Are adult diapers the sleeper success story? Depends on whom you ask

The market for adult diapers is growing, and marketers are trying to make sure their customers buy them with a sense of humor.


October 23, 2019

LAURENTIU GAROFEANU / BARCROFT MEDIA LTD /Barcoft Media via Getty Images

We’re all getting older. To paraphrase someone much wiser than us, there are a few things in life that are inevitable: death, taxes… and adult incontinence products?

This is a market poised to take off

As Boomers age while Millennials and Gen Z-ers put off zeh makin’ of bebes, we might be approaching a time when more adults than infants need diapers. The market for adult diapers, disposable undies, and absorbent pads grew 9% last year to $9B. 

And that number will likely grow. Some manufacturers estimate that only half of the more than 400m adults likely to be affected by bladder weakness are buying appropriate incontinence products. The issue? Embarrassment. 

Maybe this IS a laughing matter

In Japan, adult incontinence products have outpaced baby diaper sales since 2013. Advertisers have adopted the euphemism “choi more,” which means “lil’ dribble.” But even if cute phrases don’t translate to sales, there are ways to normalize the discussion and help consumers feel more comfortable shopping for these products.

Ditching the word ‘diaper’ helps…

So does placing incontinence products in personal care aisles rather than with baby products. And at the risk of sounding like a daytime talk-show host, did someone say maaaaakeover?
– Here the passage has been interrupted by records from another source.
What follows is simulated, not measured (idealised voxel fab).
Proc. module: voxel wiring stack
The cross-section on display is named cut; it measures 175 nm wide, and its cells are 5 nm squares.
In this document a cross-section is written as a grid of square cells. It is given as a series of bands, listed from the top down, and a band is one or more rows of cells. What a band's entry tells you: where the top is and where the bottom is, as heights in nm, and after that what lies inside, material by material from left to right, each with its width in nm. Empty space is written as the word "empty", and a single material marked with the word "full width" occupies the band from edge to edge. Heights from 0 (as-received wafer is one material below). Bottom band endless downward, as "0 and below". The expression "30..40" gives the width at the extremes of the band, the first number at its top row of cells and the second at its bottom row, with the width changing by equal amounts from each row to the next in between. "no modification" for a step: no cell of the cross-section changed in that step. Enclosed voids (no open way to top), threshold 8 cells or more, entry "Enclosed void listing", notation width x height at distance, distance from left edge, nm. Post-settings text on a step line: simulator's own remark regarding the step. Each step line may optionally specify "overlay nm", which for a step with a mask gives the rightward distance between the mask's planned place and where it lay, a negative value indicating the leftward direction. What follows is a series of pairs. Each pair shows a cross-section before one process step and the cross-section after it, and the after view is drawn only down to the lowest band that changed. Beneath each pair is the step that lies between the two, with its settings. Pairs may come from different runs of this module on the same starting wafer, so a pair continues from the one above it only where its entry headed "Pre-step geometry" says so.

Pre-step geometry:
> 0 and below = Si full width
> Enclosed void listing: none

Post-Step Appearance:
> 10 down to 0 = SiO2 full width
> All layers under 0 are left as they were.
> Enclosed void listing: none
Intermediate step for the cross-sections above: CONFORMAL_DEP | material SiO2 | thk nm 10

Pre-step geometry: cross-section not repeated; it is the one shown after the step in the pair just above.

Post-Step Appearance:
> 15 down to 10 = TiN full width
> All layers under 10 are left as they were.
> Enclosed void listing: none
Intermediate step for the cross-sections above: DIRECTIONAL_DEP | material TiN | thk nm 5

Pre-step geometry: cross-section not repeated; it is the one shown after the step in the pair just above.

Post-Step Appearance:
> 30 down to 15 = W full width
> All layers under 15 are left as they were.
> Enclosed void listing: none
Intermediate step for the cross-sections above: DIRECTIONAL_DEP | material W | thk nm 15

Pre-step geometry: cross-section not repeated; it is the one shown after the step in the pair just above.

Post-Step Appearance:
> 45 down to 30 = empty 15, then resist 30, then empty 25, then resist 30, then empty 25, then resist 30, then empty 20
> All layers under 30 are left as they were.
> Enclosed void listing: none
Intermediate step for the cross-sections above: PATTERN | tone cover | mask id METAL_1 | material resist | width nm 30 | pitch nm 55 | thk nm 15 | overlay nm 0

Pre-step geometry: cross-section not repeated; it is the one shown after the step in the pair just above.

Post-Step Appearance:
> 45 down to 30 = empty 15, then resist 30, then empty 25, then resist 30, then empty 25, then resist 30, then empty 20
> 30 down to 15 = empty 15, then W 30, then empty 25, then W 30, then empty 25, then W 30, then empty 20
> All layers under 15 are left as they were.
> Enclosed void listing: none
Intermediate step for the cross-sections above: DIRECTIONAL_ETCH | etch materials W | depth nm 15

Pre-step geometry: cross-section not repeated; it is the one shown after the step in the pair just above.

Kimberly-Clark has revamped its Depends, making them softer, thinner, and better-fitted so they can be worn discreetly. Essity’s TENA brand, meanwhile, features a line of trendy, black disposable briefs called Silhouette Noir. 

It also helps to emphasize that incontinence isn’t associated only with aging. Women are 2x as likely as men to experience bladder issues — and, as more of them start speaking openly about them, brands hope they can laugh about them, too.